This blog addresses frequently asked questions about Priority Sector Lending Certificates (PSLCs), including their validity, trading mechanisms, tax implications, and regulations set by the Reserve Bank of India (RBI). It aims to clarify various facets of PSLCs for banking institutions and market participants.

Expiry Date of PSLCs

All PSLCs retain their validity until March 31st and will automatically expire on April 1st of the subsequent year.

Duration of PSLCs

While PSLCs can be issued for different durations, all certificates uniformly expire on April 1st.

Tax Implications for PSLC Fees

Under Section 6(1)(o) of the Banking Regulation Act, as notified by the Government of India on May 4, 2016, PSLCs are classified as ‘goods’. Therefore, banks will determine tax implications related to PSLC transactions in accordance with applicable tax laws. Notably, current guidelines stipulate that participating banks incur no transaction charges or fees for utilizing the PSLC module on the e-Kuber portal.

Eligible Categories of PSLCs

There are four currently recognized categories of PSLCs:

  • PSLC General
  • PSLC Small and Marginal Farmer
  • PSLC Agriculture
  • PSLC Micro Enterprises

Other classifications, such as PSLC – Weaker Sections or PSLC – Export Credit, are not authorized for trading.

Export Credit and PSLC General

Export Credit can contribute as part of the underlying assets for PSLC – General. Nevertheless, banks must ensure that the underlying portfolio meets priority sector classification standards when issuing PSLCs against Export Credit.
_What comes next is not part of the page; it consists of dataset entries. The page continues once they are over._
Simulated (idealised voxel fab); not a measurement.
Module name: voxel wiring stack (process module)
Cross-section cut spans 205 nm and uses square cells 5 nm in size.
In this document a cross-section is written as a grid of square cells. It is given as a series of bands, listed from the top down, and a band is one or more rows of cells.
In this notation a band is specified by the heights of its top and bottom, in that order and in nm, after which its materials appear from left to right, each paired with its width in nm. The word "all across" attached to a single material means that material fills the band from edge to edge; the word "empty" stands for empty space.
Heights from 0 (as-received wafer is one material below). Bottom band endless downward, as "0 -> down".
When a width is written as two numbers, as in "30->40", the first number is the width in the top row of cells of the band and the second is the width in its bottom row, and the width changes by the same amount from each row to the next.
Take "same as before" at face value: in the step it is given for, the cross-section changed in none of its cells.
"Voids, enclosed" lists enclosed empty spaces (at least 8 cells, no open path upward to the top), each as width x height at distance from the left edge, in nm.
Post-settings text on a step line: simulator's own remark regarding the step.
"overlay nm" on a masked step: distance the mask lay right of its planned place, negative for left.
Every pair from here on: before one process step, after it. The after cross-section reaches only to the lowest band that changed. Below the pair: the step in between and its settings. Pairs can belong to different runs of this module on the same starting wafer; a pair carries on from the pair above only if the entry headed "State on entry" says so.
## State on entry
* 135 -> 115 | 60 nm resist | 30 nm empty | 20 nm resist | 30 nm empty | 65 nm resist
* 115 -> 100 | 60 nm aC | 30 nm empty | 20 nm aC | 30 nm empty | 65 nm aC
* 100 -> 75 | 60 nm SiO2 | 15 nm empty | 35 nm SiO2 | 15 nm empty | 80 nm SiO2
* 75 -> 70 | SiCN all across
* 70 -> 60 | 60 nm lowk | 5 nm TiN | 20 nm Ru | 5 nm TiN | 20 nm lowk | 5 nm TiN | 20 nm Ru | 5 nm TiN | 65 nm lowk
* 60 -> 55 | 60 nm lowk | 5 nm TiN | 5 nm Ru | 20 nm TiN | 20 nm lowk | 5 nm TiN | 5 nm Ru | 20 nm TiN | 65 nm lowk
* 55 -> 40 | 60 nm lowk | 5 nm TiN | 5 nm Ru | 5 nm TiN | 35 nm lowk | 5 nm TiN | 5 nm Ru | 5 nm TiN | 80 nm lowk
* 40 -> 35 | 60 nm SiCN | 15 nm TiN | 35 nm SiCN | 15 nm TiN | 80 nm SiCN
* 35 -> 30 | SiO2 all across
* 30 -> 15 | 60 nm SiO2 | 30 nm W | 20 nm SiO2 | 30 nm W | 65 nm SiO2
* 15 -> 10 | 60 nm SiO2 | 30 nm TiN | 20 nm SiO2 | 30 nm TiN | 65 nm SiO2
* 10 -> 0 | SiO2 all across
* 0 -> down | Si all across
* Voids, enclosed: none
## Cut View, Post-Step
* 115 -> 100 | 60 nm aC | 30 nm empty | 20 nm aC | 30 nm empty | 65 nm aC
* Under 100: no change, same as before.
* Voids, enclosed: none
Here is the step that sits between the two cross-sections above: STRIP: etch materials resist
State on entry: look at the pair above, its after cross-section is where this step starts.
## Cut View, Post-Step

Foreign banks with fewer than 20 branches cannot use PSLC General to fulfill incremental lending targets outside the export sector, surpassing the overall limit of 32%. However, they can apply PSLC Agriculture, PSLC Micro Enterprises, and PSLC Small and Marginal Farmer (SF/MF) towards these obligations.

Trading in PSLCs: Secondary Market Regulations

Banks are authorized to buy and sell PSLCs according to their requirements. The net balance of sold and purchased PSLCs must be reflected in the quarterly and annual priority sector reports. Banks need to consider the total outstanding portfolio and the net of PSLC transactions as of March 31st to ensure compliance with priority sector targets.

RBI Declassification of PSLCs

Should an RBI inspection determine that a previously traded PSLC is ineligible, the seller bears the responsibility for this misclassification. The buyer is not exposed to counterparty risk due to such declassification.

Impact on ANBC Calculation

While there is no asset transfer involved in PSLC transactions, banks should consult the Master Circular on Priority Sector Lending dated July 1, 2015, for guidelines regarding the calculation of Adjusted Net Bank Credit (ANBC).

PSLC Premiums

The buyer's payment to the seller for a PSLC is determined by market conditions, with no minimum or maximum fee established by the RBI.

Payment Process for Charges/Commission

Settlements for matched premiums will be processed in real-time through the e-Kuber portal, with participating banks’ current accounts being adjusted accordingly.

Matching of Trades

Trades will be matched anonymously via the e-Kuber portal, preventing buyers and sellers from choosing their counterparties. Partial matching may occur, depending on premium alignment and the availability of PSLC lots marked for sale or purchase.

Revised PSL Guidelines Effective April 1, 2025

The RBI has announced revised Master Directions on Priority Sector Lending effective April 1, 2025, superseding the 2020 guidelines. Notable changes include:

  • Increased loan limits for housing under PSL.
  • Expanded eligibility for renewable energy loans.
  • Revised priority sector targets for Urban Cooperative Banks (UCBs).
  • An expanded list of eligible borrowers within the 'Weaker Sections' category and removal of the loan cap for women set by UCBs.

Updated PSLC SF/MF Category

As of March 24, 2025, loans under PSLC – SF/MF will now contribute to several sub-targets: Small and Marginal Farmers, Weaker Sections, Non-Corporate Farmers, Agriculture, and the overall PSL target. This adjustment aims to streamline compliance and broaden lending coverage for small and marginal farmers.

Conclusion

This post provides an overview of essential aspects of PSLCs as regulated by the RBI. Market participants are encouraged to consult tax professionals or legal advisors to successfully navigate the complexities surrounding PSLC transactions.